Carmen has written 919 articles for us.


  1. That Silversun Pickups video at 3:27… Could there be a more accurate visual depiction of young lesbian heartache? I died.

  2. Listening to same love while looking at the pictures from minnesota. I need an “All the feelings” notebook to process this tear-attack.

  3. You guys guess what?! I’m gonna be IN Toasted Marshmallows!! :)

    (Please help us!?!?!)

    • I logged in to let you know you’re definitely not the only one. Shits me up the wall that the song that gets the most coverage about equality is the one created by the straight white man. When a straight white man does it it’s immediately given more attention, completely shoving aside the people who have been creating music like this for years but not getting any attention because they weren’t on society’s “default” setting.

      If it makes you feel better, once I whined about him on Facebook and my queer friends were in agreement. The only one who disagreed was a straight white woman who told us not to overanalyze it. She got thoroughly straightened out over it. So.

      • “straightened out” har har

        But yeah, it shits me to tears that he gets the mainstream kudos for ‘tackling’ the ‘issue’ in his music, when there are myriad other queer artists already creating music about the same thing. I’ll admit I burst into tears over the film clip, but that’s because my emotions are easily swayed by piano riffs. Allies are great, but I’d love an actual queer hip-hop artist of colour getting the same level of mainstream attention.

        • Hey, I am awkwardly late to this conversation…but I want to pipe up, as gratefully and respectfully as possible, to remind all you rad queers to be careful not to “yuck another’s yum.” I know that’s a cheesy oversimplification, but hopefully you get the idea and don’t think I’m making light of something serious. I know how important it is to challenge our own thinking.

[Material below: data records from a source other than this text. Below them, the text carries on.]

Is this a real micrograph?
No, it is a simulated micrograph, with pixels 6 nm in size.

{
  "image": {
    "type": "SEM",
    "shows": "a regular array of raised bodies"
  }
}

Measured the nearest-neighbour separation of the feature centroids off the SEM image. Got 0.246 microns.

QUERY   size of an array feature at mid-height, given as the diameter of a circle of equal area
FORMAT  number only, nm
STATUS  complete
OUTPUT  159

          I like Macklemore and I hadn’t thought about what his popularity means to queer rap artists of color, so thank you all for the discussion and the link to the awesome article that explains it really thoughtfully and clearly.

          But I still like Macklemore. And now I’m worried I am a bad queer or a bad ally for it. Am I unenlightened? Am I too stubborn? Thank you for opening my eyes. I really do appreciate it. Is there still room for me to like Macklemore? Is this something that’s open for discussion? I can’t tell. I’m afraid I’ll be “straightened out.” Can we talk about this in a less judgmental way?

  4. I’m still on a cloud from seeing Brandi Carlile and the twins absolutely fucking tear shit up at Salmonstock last night! She was so freaking amazing and having such a good time. I’ve never seen a more incredible show in my life and she was playing on a stage probably half the size she’s used to. But it was all the more awesome cause it’s a stage I helped build a few years ago. They didn’t care though. They loved Alaska and loved the audience.